The distinguishing characteristic of these new lines is their size. When the second CPP line is installed later this year, its 6.6-m wide die will make it the biggest CPP line in the world.


A recent Packaging World tour of the new facility in Lurin began with the Brueckner BOPP line that has been running since October. Four tons per hour is its throughput, and the finished film it produces has a final width of 8.7 m (28.5 ft). Like all of the firm’s product, the material produced on the new BOPP line is a three-layer A-B-C coextrusion. A core layer representing 90% of the finished structure is brought to the feed block of the coextrusion die by way of a twin-screw extruder. The skin layers on either side of the core layer are introduced to the feedblock by single-screw extruders.


Exiting the chill roll and water bath at a width of 1,100 m (43.3 in), the film enters the MDO portion of the process, or Machine Direction Orientation. The 18 preheat rollers, six stretching rolls, and 4 annealing rolls are all servo driven as opposed to the more traditional systems that rely on belts and pulleys and gears. It’s this newer, more accurate, more controllable technology that enables the firm to meet its efficiency and consistency targets.  

Another recent development from Brueckner is what’s called “multi-gap stretching.” In a more conventional scenario, film is only stretched in the gap between stretching rolls A and B. But with six stretching rolls-three on top and three below, stretching occurs three different times in three different gaps. It results in better control of stretching and of the film’s final thickness, which at OPP Films is in the 15- to 20-micron range, depending on the job in production.


Exiting the MDO phase, the material enters TDO, or Transverse Direction Orientation. This process takes place inside a long “tenter frame” oven that measures about 63 m (230 ft) in length. Two chain systems run down the entire length of this tunnel, one down the left and one down the right. Clips mounted all along these chains grip left and right edges of the film, and because the two chains angle outward slightly during the whole length of the oven, the softened film stretches from a width of about 43.3 inches to a width of about 350.4 in. As film exits annealing and cooling zones near the discharge of the tenter frame oven, the clip chains release their grip and both film edges are trimmed. Then the thickness of the film is measured by InfraRed scanning and a Corona surface treatment is executed to improve ink laydown in whatever subsequent converting operations the material undergoes. Now the finished material is ready to be rewound on a jumbo roll. Off-line slitting of these rolls precedes shipment to customers.


Second BOPP line on the way
A second line virtually identical to this one is being installed now and should be in production by April of this year.

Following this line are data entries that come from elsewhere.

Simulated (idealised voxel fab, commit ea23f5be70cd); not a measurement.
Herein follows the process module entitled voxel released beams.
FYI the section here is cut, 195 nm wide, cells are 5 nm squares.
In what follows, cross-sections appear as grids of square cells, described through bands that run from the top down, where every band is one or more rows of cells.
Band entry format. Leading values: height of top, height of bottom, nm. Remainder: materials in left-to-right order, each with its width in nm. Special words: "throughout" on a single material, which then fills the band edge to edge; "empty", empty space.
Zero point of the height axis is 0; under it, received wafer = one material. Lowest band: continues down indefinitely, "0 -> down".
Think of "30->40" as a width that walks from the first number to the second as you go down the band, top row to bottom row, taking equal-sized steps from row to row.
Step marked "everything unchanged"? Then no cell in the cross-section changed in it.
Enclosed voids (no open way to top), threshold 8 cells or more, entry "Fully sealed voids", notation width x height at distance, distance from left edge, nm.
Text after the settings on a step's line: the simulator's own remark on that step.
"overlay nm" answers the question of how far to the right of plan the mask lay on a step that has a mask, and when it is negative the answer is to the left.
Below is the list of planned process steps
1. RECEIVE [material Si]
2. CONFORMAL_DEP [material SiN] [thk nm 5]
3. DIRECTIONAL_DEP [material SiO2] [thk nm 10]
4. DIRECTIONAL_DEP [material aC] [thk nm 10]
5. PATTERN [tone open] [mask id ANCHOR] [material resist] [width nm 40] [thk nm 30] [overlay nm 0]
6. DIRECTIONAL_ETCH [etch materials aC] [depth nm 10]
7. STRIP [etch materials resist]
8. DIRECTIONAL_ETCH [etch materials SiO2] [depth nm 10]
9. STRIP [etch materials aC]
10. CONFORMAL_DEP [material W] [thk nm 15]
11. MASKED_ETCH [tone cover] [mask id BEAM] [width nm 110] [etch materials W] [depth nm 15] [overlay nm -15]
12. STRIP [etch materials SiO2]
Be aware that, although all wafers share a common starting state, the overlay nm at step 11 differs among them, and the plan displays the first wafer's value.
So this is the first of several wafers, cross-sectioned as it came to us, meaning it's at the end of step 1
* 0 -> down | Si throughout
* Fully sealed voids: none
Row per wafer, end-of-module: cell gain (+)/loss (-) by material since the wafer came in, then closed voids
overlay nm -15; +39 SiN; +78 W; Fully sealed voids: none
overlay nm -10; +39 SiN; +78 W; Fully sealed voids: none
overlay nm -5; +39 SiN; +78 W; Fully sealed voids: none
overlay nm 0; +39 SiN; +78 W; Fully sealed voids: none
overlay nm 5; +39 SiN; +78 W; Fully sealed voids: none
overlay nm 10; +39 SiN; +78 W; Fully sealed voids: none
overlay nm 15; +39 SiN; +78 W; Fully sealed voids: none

A short walk from the BOPP production area takes you to the first of OPP Film’s two new CPP lines. With an extrusion die measuring 4.8-m across, it does 1,800 kg per hour. But the newer one that is to be installed beside it in June will be a 6.6-m die, the largest in the world. These numbers are all the more impressive when you figure that most CPP lines in the world are no more than 2 or 3 meters wide.


Resin handling and three-layer coextrusion are similar to what is done on the new BOPP line. But with CPP the die is much wider since there is no stretching of the film to produce the final width and thickness. Also, since there is no stretching, the CPP line has no tenter frame oven. Once film exits the 4.8-m die and is cooled, it goes immediately to pull rolls and winding.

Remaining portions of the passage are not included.